- The Washington Times - Saturday, September 29, 2001

Nobles: American actors and athletes, for providing aid and entertainment to Americans.

It is easy to find fault with the entertainment industry, all too easy. Typically, these are actors whose mansions of mirrors are not enough to placate their San-Andreas-sized self-absorption, athletes whose off-field antics make even their Rolls Royce-driving image consultants quake.

Yet astonishingly, most of them appear to have put both ego and promotion aside to help the victims of the Sept. 11 terrorist attacks. They came together to produce the wonderfully understated "America: A Tribute to Heroes" telethon, in which unintroduced entertainers told (admittedly telepromptered) stories of the heroes of Sept 11. While it is true that many of the members of the celebrity phone bank looked like they were desperately trying to get through to their agents and that most of them couldn't remember the words to "America the Beautiful" in the closing sing-a-long, they still raised more than $150 million in pledges.

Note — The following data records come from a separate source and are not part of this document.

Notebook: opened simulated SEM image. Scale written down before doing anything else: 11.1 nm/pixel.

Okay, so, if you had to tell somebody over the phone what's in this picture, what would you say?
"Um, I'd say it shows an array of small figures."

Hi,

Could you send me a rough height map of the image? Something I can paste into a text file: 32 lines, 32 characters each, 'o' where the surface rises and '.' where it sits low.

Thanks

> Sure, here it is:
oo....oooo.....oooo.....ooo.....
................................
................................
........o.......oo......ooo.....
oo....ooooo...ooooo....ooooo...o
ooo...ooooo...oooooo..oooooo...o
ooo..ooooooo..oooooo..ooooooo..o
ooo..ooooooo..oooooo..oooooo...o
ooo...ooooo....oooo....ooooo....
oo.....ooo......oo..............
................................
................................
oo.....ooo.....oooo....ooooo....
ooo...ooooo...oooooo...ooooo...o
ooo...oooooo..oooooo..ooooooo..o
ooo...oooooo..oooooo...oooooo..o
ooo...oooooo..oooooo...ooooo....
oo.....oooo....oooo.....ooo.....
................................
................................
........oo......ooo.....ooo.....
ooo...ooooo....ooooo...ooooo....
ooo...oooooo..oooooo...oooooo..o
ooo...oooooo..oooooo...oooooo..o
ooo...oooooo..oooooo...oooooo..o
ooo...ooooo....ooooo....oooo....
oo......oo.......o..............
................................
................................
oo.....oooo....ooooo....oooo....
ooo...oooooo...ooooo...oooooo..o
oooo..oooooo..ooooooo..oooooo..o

Others have made more direct contributions. Dr. Dre, a founder of gangsta rap, pledged $1 million to help relief and comedian Jerry Seinfeld, in addition to having cut a check himself, plans to host a Carnegie Hall comedy concert featuring himself and several others to raise $2 million for the families of bereaved firefighters and police officers. The United Service Organization (USO) has received calls from everyone ranging from Coolio to the Dallas Cowboys cheerleaders, all volunteering to help. Country music star Martina McBride spoke for many when she told the New York Times, "This is the first time in my lifetime I've really understood what it feels like and what it means to be an American."

Poet Henry Wadsworth Longfellow knew how she felt when he wrote in his poem, "The Builders" that, "Nothing useless is, or low; Each thing in its place is best; And what seems but idle show; Strengthens and supports the rest."

For putting aside their egos and acting like Americans, we can only say, "Hurray for Hollywood."

Knaves: American bureaucrats, for providing aid and funding to the Taliban and other tyrants and terrorists.

This week's revelation by the New Yorker's Hendrik Hertzberg that four months ago, the U.S. government gave the Taliban a $43 million grant to ban opium production this year should have come as no surprise to followers of such bureaucratic funding follies. Those who decided to grant the money may possibly have even been in enough of a poppy-product-induced haze to believe that the Taliban would actually keep their word.

After all, the United States has reportedly delivered $900 million in aid to the specialists of suburban suicide bombing, the Palestinian Liberation Organization, since the signing of the Oslo Accords. Peace has paid for Egypt as well. Since it signed its 1979 accord with Israel, it has received an annual signing bonus of about $2 billion in U.S. aid, despite its harboring of the terrorist group Islamic Jihad.

Even Saddam Hussein has been a beneficiary of U.S. bureaucratic follies. Earlier this year, Kenneth Timmerman of Insight Magazine revealed that State Department holdovers from the Clinton administration were on a jihad of their own to block more than $40 million in direct U.S. aid to the opposition Iraqi National Congress.

For doling out U.S. taxpayer funds to criminals and thugs around the world, U.S. State Department bureaucrats are the knaves of the week.